A security policy is our management-approved statement of what we protect, the security outcomes we require, the rules our people and suppliers must follow, and who is accountable for decisions, exceptions, incidents and review. It applies to information, systems, accounts, devices, premises, cloud services, suppliers and business processes within its defined scope.
Why does a New Zealand business need security policies?
Security policies turn broad legal, customer and risk-management expectations into consistent business rules. Privacy Act 2020 IPP 5 requires organisations holding personal information to use safeguards that are reasonable in the circumstances. The Act does not prescribe one universal private-sector security-policy template, but documented rules help the organisation decide what reasonable safeguards look like, allocate responsibility and demonstrate that security is managed rather than improvised. Policies also support onboarding, supplier management, customer due diligence, cyber insurance, incident response and consistent treatment of exceptions. Own Your Online says policies help organisations identify risks, define mitigations, answer security questions, clarify responsibilities and prepare for incidents. The NCSC Cyber Security Framework places guidance and governance across the security lifecycle and says security leaders should use a framework to help manage the security programme. A useful policy therefore connects business objectives, legal obligations, risk decisions and operating controls.
- legal driver — Translate outcome-based duties such as IPP 5 reasonable safeguards into accountable organisational rules.
- risk driver — Set consistent safeguards according to information sensitivity, threats, business dependency and potential harm.
- people and suppliers — Tell users what is required, what must be reported and who may approve access, exceptions and recovery decisions.
- commercial driver — Support customer assurance, procurement, insurance, audits and contractual security commitments.
We use security policies to convert legal, contractual and risk-management expectations into clear and repeatable business rules. Policies identify what must be protected, assign responsibility, define minimum safeguards, support consistent decisions and provide evidence that security risks are actively managed.
What is the difference between a policy, standard, procedure and guideline?
A practical document hierarchy separates decisions about required outcomes from the detailed way work is performed. A policy states mandatory management intent, scope, responsibilities and high-level rules. A standard translates the policy into mandatory, measurable requirements, such as requiring MFA on administrator accounts or supported software on business devices. A procedure gives the ordered steps for performing a task, such as creating a user account, restoring a backup or reporting a lost laptop. A guideline provides recommended approaches where judgement is allowed, such as suggestions for arranging a secure home workspace. Organisations sometimes use these labels differently, so the important step is defining them consistently. Policies should not be overloaded with technical settings that change frequently; those details are usually easier to maintain in standards and procedures. Guidelines should not quietly contain requirements that the organisation intends to enforce as mandatory.

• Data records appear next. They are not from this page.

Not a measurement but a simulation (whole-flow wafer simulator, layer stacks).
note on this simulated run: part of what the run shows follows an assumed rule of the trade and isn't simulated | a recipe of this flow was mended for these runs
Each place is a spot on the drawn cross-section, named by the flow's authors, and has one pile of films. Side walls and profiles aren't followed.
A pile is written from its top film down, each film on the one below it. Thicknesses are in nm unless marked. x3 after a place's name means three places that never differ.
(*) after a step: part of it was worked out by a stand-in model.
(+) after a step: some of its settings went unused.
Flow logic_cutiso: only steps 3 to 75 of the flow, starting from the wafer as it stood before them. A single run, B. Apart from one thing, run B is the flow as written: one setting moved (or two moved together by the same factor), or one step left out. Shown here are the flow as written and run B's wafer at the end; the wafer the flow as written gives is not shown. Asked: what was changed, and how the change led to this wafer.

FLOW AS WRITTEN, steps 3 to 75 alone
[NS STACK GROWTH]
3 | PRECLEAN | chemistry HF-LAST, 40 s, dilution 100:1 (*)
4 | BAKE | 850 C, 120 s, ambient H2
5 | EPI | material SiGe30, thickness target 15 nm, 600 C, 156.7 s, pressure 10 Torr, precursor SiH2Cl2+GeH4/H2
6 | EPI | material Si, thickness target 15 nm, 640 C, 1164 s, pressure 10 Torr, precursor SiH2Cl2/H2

- policy — Mandatory direction, scope, principles, responsibilities, authority and required outcomes.
- standard — Mandatory and measurable control requirements used to implement policy.
- procedure — Ordered operational steps showing who performs a task, when and how.
- guideline — Recommended practices that allow reasonable judgement unless separately made mandatory.
In our document hierarchy, a policy states mandatory direction and accountability; a standard defines mandatory measurable requirements; a procedure explains the steps for completing a task; and a guideline provides recommended practices where judgement is permitted. A requirement must not be presented as optional guidance, and frequently changing technical settings should normally sit below the policy level.
How do security policies connect to New Zealand law and cyber security frameworks?
Law, frameworks, controls and organisational policies perform different jobs. The Privacy Act sets legal outcomes, including IPP 5's requirement for reasonable safeguards. The NCSC Cyber Security Framework organises security activity into five functions: Guide and Govern, Identify and Understand, Prevent and Protect, Detect and Contain, and Respond and Recover. The ten NCSC Critical Controls identify practical priorities such as patching, MFA, password management, logging, awareness, asset lifecycle management, backups, application control, least privilege and network segmentation. Own Your Online translates many of those ideas into accessible small-business guidance. The organisation's policies then state which requirements it has adopted, who owns them and how they apply to its actual risks. A framework complements rather than replaces the organisation's risk process and security programme. NZISM supplies detailed government-focused controls and may be useful to other organisations, but it is not automatically mandatory for every private SME.
- law — Creates binding duties and outcomes, such as Privacy Act requirements for reasonable safeguards and breach notification.
- cyber security framework — Organises security objectives and activities across governance, prevention, detection, response and recovery.
- control guidance — Identifies practical safeguards and implementation priorities.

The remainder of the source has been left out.